1) Consider Starting at a Community or Junior College
In many states, you can get two years of college at the local level and save on the cost of going away to college. Community college costs are thousands of dollars cheaper per semester than the expenses of most universities. In addition, class sizes at community colleges are much smaller than those in large university lecture halls and can provide you with more personal attention when taking your required classes. Before enrolling at the local “juco,” however, check to make sure your credits transfer to a four-year college.
The sticker price for a year’s tuition at an average community college averages around $2,600, according to the College Board. But because of increased Pell Grants and tax breaks, the out-of-pocket (or net) price paid by community college students actually is often less.
The average community college student can receive enough aid to pay all tuition fees, with $460 left over to help cover books and supplies (which typically add another $1,000 to total college costs).

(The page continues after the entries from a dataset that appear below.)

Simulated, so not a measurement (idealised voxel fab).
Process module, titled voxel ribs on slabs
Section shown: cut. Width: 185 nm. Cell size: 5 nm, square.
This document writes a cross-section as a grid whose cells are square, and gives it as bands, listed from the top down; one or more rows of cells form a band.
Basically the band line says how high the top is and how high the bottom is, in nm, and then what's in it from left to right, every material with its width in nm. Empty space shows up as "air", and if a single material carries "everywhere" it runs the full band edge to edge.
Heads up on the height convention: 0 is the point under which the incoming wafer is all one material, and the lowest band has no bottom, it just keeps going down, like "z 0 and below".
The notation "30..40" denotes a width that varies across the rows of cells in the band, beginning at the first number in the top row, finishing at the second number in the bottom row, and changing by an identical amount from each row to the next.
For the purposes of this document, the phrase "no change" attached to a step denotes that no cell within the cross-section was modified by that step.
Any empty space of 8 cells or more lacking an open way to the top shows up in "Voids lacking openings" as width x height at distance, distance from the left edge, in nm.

So be sure and check out your local community college as a place to start your college education. The first two years might easily be free, or at least a lot less than a four-year public university.
2) Take Advanced Placement Courses
High school students can also take Advanced Placement (AP) or International Baccalaureate (IB) courses in high school that often translate to college credit, which is a big savings right off the bat. These courses, normally available in a student’s junior and senior year, are much more academically demanding than standard fare high school classes, but you are earning college credit while still in high school. A student who takes just six AP or IB courses in high school could start college with 18 credit hours. That’s means you have “paid” for one semester of college, before you even start college. With a bit more work, a student can shave a year off their college attendance, which makes these courses worth several thousand dollars in college savings.
To qualify for a particular course, a student typically has to earn a high grade in the content area (A or B), receive a written letter of endorsement from a teacher, and do well on the end of course IB/AP exam. Qualification requirements will vary by school and program.
3) Take College Courses While Still in High School
While attending high school, some students choose to simultaneously take a college course or two. This is possible at community colleges that don’t require students to have high school diplomas to attend. Typically, students who do this take college classes in the summer between their junior and senior years and one or two courses during their senior years.
A few college classes in your senior year can be a great option for students who may not qualify for AP courses at their high school, but still want to get a jump-start on their college education. By taking a class or two at the community college during two high school semesters, a student can eliminate one semester’s worth of general education requirements. Again, the savings can be several thousand dollars of university tuition.
Combined with the AP or IB courses, a student could start college with between 18 and 30 credit hours, which is equal to most of one’s freshman year. You may also be able to take college courses online.
4) Take Exams for College Credit.
It is possible to complete a year of college just by taking CLEP exams for credit on subjects that you either know or can study for. CLEP stands for College Level Examination Program, a series of multiple-choice exams you can pass in order to earn college credit. Your passing scores on CLEP tests will demonstrate your knowledge of the subjects in which you are proficient.
Administered by The College Board, the same organization that’s behind the Scholastic Aptitude Test (SAT), CLEP exams are designed to measure college-level knowledge of 33 different subjects, the same subjects that you would normally take in your first two years of college. Taking a CLEP exam is essentially the equivalent of taking the final exam of a particular course.
The best part of passing CLEP exams is that you can get credit for content you already know and save money on tuition. If you were able to pass ten exams, you could cut a year off the cost of college tuition. Each exam costs around $80 dollars, so ten exams would cost you about $800, plus the cost of any study materials you used. Passing ten CLEP courses is the equivalent of 30 credit hours, or a full year of college credits for somewhat more than $800. That’s one-fourth of a bachelor’s degree for less than the price of a single college course.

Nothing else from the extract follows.